Jul 21, 2009
Jul 21, 2009
Letting people know about your event can be done in person, on the phone, via e-mail or through a printed invitation. “The invite sets the tone for the event,” says Terry Kirshenbaum, owner of Invitation House in Coquitlam, BC. “When you take the time to send [an invitation], people really appreciate the attention to detail and it makes people want to attend.”
Keran Jones, invitation expert and owner of Papermarché in Toronto, agrees. “When extending invitations to the ceremonies of life, (weddings, baptisms, special birthdays, etc) honour your friends and families by sending a beautiful printed invitation. Save the e-mails for Friday night get-togethers.”
If professionally printed invites are out of your budget, don’t forget about fill-in invitation packages available at stationery and card shops. Here are some areas to pay attention to when sending invitations.
1 Phrasing the invitation
On the invite include the type of event, the host or hostess’ name, location, time, date and, if necessary, a dress code. Let guests know whether you’ll be serving a light lunch or full dinner and whether the event is potluck or BYOB.
2 Addressing invitations
If you’d like someone to attend but know that they can’t make it, sending them an invitation lets them know you’re still thinking of them. When inviting married couples with the same last name, write “Mr. and Mrs. David Smith” on the envelope. When the woman has kept her maiden name, write “Mrs. Barbara Jones and Mr. David Smith.” For same-sex couples, write their names in alphabetical order and, for couples that don’t live together, write both names out and mail it to the friend you are closest to. In all cases, use titles such as Mr., Dr., Jr., etc. When inviting a friend and a guest whose name you don’t know, write “and guest” after their name. Names of guests, including children, should be written in full. Children above 18, including those who live in the same house as their parents, should be given their own invitation.

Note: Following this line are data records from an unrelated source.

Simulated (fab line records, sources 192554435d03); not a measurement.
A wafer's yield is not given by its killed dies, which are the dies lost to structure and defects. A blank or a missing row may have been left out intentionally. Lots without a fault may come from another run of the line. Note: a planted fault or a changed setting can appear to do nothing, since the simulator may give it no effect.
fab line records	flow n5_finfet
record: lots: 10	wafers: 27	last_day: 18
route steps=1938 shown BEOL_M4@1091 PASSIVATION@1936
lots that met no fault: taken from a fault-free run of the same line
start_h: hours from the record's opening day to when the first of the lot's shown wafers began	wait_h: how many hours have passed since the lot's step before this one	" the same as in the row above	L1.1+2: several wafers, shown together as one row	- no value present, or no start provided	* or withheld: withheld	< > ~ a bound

3 Other bits and pieces inside the envelope
Include maps if the location name isn’t sufficient for your guests. RSVP cards are not a must but if you want to hear back from your guests, you should include one with a stamped envelope. Be sure to include U.S postage for your American guests. In some cultures, it’s necessary to write the number of guests invited on the RSVP card itself. When it comes to including gift registry information, include it on a separate card or sheet of paper.4 Set the tone of your event
Coordinate your decor with the nature of the event. A fancy event deserves a fancy card, just as a picnic deserves something fun and light-hearted.
5 Timing is everything
Order your invitations as soon as possible; a particular design may not be available right away, and the more customized your invite is, chances are, the longer it will take to make. Some companies can print invitations in two weeks but more time will save both parties stress. To be safe, expect the invites to come back in a month.
For weddings and other big events, mail invitations six to eight weeks in advance, and eight to 10 weeks for overseas guests. For smaller events, three to six weeks is enough time. But as Darcia Moskaluk-Rutkay of Invitations by Design warns, send invites too early and people will either forget to reply or worse, forget entirely. Remember to include an RSVP deadline and an option to reply via email, telephone or mail.
6 Think about type
Plain white labels on envelopes can look impersonal. Use decorative labels instead for a more exciting look. Hiring a calligrapher can be costly, so use a font that resembles calligraphy or, if you don’t have very many invitations to send and you have good penmanship, consider hand-writing them yourself.